As the IMF closes in on Ireland, much has been surrendered in terms of economic sovereignty. One non-negotiable in terms of economic policy they have asserted is the 12.5% corporate tax rate.
Otherwise the message is ‘the country will take the cuts for the greater good of getting the economy back on track’. The 12.5% corporate tax rate is presented as a crucial part of Ireland’s stall that will lead to success again.
There are other reasons why Ireland is an attractive country for doing business. We still have a young educated population that is eager to get back to work and make a contribution and there is also our diverse population. How we get out of the mire, requires radical thinking.
When asked why Google located its European headquarters in Ireland, head of Google Ireland John Herlihy said ‘because Ireland provided access to a multi-lingual and multi-cultural workforce’. 75% of Google Ireland’s workforce come from outside Ireland and they do business from their Dublin offices with all corners of the globe. In other words, there are assets we have other than a 12.5% tax rate that makes Ireland attractive.

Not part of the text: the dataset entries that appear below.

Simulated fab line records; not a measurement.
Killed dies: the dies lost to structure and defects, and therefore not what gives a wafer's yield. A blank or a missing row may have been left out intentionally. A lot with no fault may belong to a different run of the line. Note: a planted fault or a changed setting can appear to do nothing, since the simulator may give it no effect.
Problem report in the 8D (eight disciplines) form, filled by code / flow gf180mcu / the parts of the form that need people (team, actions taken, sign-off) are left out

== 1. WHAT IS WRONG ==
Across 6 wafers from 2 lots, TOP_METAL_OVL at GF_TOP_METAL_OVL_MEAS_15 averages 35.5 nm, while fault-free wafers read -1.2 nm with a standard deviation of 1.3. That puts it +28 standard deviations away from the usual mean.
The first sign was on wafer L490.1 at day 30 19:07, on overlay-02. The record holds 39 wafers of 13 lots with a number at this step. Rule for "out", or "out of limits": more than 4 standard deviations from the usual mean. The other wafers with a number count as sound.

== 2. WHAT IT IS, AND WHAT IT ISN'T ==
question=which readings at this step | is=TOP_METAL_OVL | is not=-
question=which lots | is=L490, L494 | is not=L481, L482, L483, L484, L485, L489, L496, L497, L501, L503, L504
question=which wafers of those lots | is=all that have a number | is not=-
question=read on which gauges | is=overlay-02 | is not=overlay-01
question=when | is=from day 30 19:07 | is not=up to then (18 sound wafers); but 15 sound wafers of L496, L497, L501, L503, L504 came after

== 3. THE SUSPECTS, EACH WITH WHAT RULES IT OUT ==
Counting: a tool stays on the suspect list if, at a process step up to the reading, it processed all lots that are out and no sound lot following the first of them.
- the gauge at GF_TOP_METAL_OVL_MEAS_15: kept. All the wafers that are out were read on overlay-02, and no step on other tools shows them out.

Facebook, Ebay, Paypal are some of the other companies who have chosen to locate in Ireland on the same basis as Google. The nature of these companies demands that they work across nations, cultures and ethnic boundaries. Ireland’s 400,000 immigrants have come in significant numbers from both within and outside the EU.
In the context of the current recession, if Ireland’s immigrants feature in the national discourse at all, they are dismissed as though they have all gone home and are not relevant anymore. Yet it is Ireland’s diversity that marks us out as a unique attraction for international investment
David Mc Williams has rightly attracted a lot of kudos for both his economic analysis over the last number of years but in particular for the conference of the Irish diaspora at Farmleigh in September 2009. The Farmleigh conference, he claims has already resulted in concrete economic activity called upon the goodwill of the Irish diaspora who could contribute to recovery in Ireland.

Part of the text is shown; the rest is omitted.